Hebrew Cantillation Marks And Their Encoding

by Helmut Richter

III. Character Codes

Cantillation Marks In Modern Character Codes

Here, the representation of the cantillation marks in two character codes is given:

Unicode, a unified framework to worldwide character encoding. The basis for the assignment of Unicode values to cantillation marks seems to have been the Israeli national code SI 1311-2 with code values that are at a constant difference of 0x04f0 lower than the Unicode values. There is a major ambiguity in the definition of two of the marks which seem to be swapped in the Unicode tables. A separate chapter of this WWW page describes this problem and two minor points in ample detail, hoping that this will assist in removing the ambiguities.
The Michigan-Claremont encoding, used in a collection of computer readable Biblical texts. The rationale is explained in the Michigan Manual. As far as the codes for the cantillation marks are concerned, this encoding looks rather arbitrary; it is intended to be mnemonic regarding the shape and position of the marks.

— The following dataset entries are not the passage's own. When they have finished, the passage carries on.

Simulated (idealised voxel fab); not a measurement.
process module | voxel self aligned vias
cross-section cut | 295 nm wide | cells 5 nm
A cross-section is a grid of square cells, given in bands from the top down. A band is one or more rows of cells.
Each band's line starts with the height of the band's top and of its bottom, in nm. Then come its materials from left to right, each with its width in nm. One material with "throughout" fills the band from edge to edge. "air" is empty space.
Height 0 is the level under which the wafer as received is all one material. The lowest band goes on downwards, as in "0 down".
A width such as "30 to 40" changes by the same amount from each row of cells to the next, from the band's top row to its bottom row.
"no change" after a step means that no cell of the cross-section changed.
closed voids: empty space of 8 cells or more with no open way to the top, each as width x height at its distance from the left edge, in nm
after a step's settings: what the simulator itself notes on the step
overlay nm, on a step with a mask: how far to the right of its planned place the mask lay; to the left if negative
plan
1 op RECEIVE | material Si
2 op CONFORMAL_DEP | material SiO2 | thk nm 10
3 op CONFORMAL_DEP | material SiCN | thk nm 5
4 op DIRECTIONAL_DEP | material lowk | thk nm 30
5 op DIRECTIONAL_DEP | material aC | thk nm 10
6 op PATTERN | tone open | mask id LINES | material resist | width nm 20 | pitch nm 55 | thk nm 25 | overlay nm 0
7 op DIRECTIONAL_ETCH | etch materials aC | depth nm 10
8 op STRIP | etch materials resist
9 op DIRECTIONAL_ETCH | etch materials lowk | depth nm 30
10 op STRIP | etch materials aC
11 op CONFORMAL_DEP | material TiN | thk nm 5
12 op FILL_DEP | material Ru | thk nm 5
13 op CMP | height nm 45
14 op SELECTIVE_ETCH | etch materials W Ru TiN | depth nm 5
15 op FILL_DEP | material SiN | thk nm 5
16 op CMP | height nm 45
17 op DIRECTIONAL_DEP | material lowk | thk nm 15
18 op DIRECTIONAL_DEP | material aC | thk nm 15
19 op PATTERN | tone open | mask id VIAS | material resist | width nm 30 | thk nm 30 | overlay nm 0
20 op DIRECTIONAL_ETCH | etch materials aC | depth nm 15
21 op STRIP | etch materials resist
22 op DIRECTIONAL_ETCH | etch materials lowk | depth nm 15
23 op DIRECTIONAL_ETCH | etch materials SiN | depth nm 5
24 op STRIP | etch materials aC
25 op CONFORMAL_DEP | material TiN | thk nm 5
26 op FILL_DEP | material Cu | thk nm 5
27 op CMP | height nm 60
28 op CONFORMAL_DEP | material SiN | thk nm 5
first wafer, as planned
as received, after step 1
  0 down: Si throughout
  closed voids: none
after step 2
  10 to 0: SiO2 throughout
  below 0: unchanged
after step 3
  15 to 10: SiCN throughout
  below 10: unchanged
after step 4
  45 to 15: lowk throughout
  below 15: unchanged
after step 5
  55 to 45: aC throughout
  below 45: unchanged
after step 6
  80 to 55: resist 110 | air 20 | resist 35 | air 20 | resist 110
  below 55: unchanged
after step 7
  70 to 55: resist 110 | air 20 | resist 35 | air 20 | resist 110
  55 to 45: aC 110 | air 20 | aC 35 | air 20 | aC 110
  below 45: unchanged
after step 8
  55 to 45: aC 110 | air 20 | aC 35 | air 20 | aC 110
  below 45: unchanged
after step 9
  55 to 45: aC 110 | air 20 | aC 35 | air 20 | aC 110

When it comes to the question how cantillation marks are represented in these character codes, we need to make an important distinction:

A cantillation mark is a diacritical symbol attached to a letter or a word. It is characterised by its shape and its position relative to the letter or word it is attached to.
A cantillation symbol consists of one or two cantillation marks. It is characterised by its meaning and by the rules for its usage in a given context.

In particular, if marks have the same shape and position but different meanings, such as Tipcha, Tarkha and Meayla, they are considered the same mark but distinct symbols.

Now, a character coding can adhere to one of the following strategies:

Codes are assigned to the marks, irrespective of their meaning and their combination to symbols. This includes marks that cannot occur other than in the combination with another mark to form a symbol.
Codes are assigned to the symbols. The corresponding marks must then be derived during the rendering process.
Codes are assigned to the marks, but dependent on what symbols they are components of.

Each of these ways to proceed has its benefits and drawbacks. Concentrating on marks facilitates reading and writing (i.e. the transformation between written or printed text and its coded representation) but complicates processing the content of the coded text. Violations of the usage standard for symbols can much more easily dealt with if only the marks are coded, thus making it possible to encode texts even if the marks do not always combine to meaningful symbols: in this spirit, the Michigan-Claremont manual insists "Code what is written, not what is meant."

The two codings presented in the table both follow the first of the strategies, with the Michigan-Claremont code making a few distinctions in the spirit of strategy 3. Therefore, there is sometimes more than one MC code value that corresponds to the same Unicode value.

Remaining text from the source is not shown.